I watched the Trailer for The Poisoning and was intrigued. However, the Trailer doesn’t give you a balanced impression of what this film is actually about, which is very miss-leading. Be mindful, The Poisoning is not another experience like The Hitcher (1986), though it is a road movie.
The camera direction and acting during the opening romantic scenes is exceptional. I was immediately hooked by the script, to the point I thought I was witnessing perfect improvisation. The two actors at the start, Matt Mercer and Joanna Sotomura have an on- screen chemistry that is so convincing, they could have carried the whole film themselves. Matt’s travelling companion Riley, played by Kalan Ray, has a similar look to Matt Mercer and unfortunately both actors have beards, which was a little confusing at times. Before the first filming day I would have suggested one of them to be clean shaven.
During the car journey on-screen, a wonderful classic film location is visited, which is a pleasant surprise. The actual road sequences are great to look at, but there needed to be less of them. The seemingly long driving sequences later removed me from the flow of the story. I did get frustrated watching this film go by at the same tone, remaining at one steady level for the first 40 minutes. Onto a more positive observation, I liked the way Matt Mercer’s character was so polite in resolving tensions. There were several moments I wanted to jump into the film and punch the annoying character ‘Chaps’ repeatedly in the face.
Many of you will like this production and some will not have the patience for it, because it’s a slow burn. However, I’ll explain why I appreciate it; First off it was made for a very low budget – I came across the figure of $10,000, which is some achievement. Secondly, As far as I’m aware this film The Poisoning (2013) is Zachary Eglinton’s first major feature film he’s directed. He took some risks and made two plot decisions that I don’t agree with, but it’s clear that he has a directing style, a creative eye that indicates that he knows how to get the best from his actors.
What sets Zachary apart from other directors is that he has the ability to engage you deeper in connecting with characters of a story, OK it’s also down to the actors, but despite my negative thoughts regarding the plot of The Poisoning, it has remained on my mind mainly because of the interaction between the characters.

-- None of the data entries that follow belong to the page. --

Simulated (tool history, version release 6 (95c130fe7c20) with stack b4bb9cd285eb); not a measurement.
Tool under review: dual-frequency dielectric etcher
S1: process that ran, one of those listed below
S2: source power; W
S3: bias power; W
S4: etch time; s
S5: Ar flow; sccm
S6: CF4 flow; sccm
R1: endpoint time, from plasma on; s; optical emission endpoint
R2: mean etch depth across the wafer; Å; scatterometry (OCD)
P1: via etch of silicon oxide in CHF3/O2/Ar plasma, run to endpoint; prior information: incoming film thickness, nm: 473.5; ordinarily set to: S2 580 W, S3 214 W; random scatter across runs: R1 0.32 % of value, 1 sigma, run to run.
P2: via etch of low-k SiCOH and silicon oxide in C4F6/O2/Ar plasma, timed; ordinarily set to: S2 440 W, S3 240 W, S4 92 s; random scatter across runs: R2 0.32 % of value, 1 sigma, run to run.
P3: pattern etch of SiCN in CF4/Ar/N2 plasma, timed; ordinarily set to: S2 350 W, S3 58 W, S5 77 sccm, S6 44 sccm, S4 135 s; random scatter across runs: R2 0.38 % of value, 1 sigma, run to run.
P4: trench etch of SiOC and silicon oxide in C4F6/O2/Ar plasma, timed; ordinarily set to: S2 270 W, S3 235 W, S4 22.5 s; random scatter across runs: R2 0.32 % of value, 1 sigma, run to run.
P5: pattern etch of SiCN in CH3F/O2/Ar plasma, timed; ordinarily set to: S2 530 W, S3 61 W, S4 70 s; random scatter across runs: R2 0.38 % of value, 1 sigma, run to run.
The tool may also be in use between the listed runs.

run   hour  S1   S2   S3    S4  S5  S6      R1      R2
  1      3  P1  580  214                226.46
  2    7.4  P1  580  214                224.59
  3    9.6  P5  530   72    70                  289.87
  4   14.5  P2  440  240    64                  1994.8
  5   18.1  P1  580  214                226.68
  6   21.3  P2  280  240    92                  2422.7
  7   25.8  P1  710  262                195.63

You’ll only get a few moments of violence and simmering threat, though I would have expected a generous addition of horrific and disturbing like the Trailer teased. The music score, especially when bad thing happen, is very effective enhancing the films vibe. For a first feature film production, my instinct is to congratulate Zachary for an incredible effort. He stands tall professionally and has punched above my expectations. I also watched Zachary Eglinton’s previous short film Ryann The Beginning (2010) and really enjoyed it.